So, in the tradition of the Laurel Canyon sound, Nicki Bluhm‘s opening act, Santah, doesn’t actually come from the Golden State. Hell, they’ve probably never even lived there. Instead, they reside in Chicago, which perhaps results in their chillier take on California pop. Despite the beatific bass line of “Indigo”, its lonely reverb and ship-belly vocals blew a cold, yet welcome wind over the weathered genre at last night’s free concert, presented by American Family Insurance and Paste Magazine at Lincoln Hall.
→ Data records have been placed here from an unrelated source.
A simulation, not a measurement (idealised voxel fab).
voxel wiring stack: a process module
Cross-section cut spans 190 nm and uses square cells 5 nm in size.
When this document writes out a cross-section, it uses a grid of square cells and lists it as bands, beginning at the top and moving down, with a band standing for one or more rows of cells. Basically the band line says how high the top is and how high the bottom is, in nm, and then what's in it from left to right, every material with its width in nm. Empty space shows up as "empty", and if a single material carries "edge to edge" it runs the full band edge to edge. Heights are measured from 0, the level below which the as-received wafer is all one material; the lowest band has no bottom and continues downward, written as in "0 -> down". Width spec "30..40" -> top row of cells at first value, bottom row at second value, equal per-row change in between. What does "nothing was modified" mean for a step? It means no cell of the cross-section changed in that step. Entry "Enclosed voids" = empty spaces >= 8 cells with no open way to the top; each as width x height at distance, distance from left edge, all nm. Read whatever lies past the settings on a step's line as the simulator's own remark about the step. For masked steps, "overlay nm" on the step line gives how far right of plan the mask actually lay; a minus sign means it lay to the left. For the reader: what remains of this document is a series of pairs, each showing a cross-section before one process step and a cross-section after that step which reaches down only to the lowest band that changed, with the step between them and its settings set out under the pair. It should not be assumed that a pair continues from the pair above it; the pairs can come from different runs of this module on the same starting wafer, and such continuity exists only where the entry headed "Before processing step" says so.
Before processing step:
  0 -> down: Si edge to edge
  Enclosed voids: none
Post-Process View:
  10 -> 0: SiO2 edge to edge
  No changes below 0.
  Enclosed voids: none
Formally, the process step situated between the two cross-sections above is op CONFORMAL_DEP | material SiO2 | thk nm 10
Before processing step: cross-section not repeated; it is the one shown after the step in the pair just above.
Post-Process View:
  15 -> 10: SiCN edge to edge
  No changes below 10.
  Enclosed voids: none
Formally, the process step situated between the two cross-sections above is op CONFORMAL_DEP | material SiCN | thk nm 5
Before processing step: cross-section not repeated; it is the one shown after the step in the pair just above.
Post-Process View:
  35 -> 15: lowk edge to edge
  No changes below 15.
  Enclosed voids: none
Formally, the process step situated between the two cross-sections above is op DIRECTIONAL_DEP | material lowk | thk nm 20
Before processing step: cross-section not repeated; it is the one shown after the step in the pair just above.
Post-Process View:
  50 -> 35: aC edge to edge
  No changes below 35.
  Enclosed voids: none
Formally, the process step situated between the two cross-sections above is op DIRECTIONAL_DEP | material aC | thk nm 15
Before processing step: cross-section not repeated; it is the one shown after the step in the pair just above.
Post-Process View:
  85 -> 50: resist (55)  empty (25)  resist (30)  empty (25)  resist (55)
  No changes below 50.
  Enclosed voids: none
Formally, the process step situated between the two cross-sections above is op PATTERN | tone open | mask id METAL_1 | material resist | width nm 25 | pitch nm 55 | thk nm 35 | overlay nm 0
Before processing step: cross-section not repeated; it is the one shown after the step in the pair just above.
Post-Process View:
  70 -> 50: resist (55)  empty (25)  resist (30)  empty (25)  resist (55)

The San Franciscan Bluhm and her crack backing band, The Gramblers, don’t hail from the Canyon either, but upon taking the stage, it was apparent that they wear the influence of the above acts more earnestly on their collective flanneled sleeve than their opener. Nicki culls a good deal of her dance moves from Stevie Nicks sans the silly mysticism, while her husband, co-writer, and keyboardist, Tim Bluhm, wraps many of their songs in a warm wash of Hammond organ. Unlike the Mac, however, there seems to be an easy kind of romance between them. Their kinship radiated from the stage throughout the evening, especially on their tumble-weeding duet “Stick With Me” (the first encore of the set). But the familial dynamic isn’t limited to just the Bluhms. Lead guitarist Deren Ney has known Nicki since they were children, and their chemistry bubbled during between-song banter and the lick-vocal tradeoffs of “Fever”, which brought the oft-covered jazz standard one step back toward its R&B roots.
If all of this sounds treacly, it’s not. I’ll always be partial to a spin on an overplayed sound as opposed to a simple extension of it, but the camaraderie amongst Nicki Bluhm & The Gramblers clearly comes from a genuine place. This ironclad bond even sells some of the clunkier lyrics. Although similes such as “…Like you’re walking in a dream” and “The rain is cold as as a bottle of gin” will never escape their inherent corniness, they went down easier when sung by a band who has stage presence in spades and, most of all, nothing but love for each other.
Photography by Katie Schuering.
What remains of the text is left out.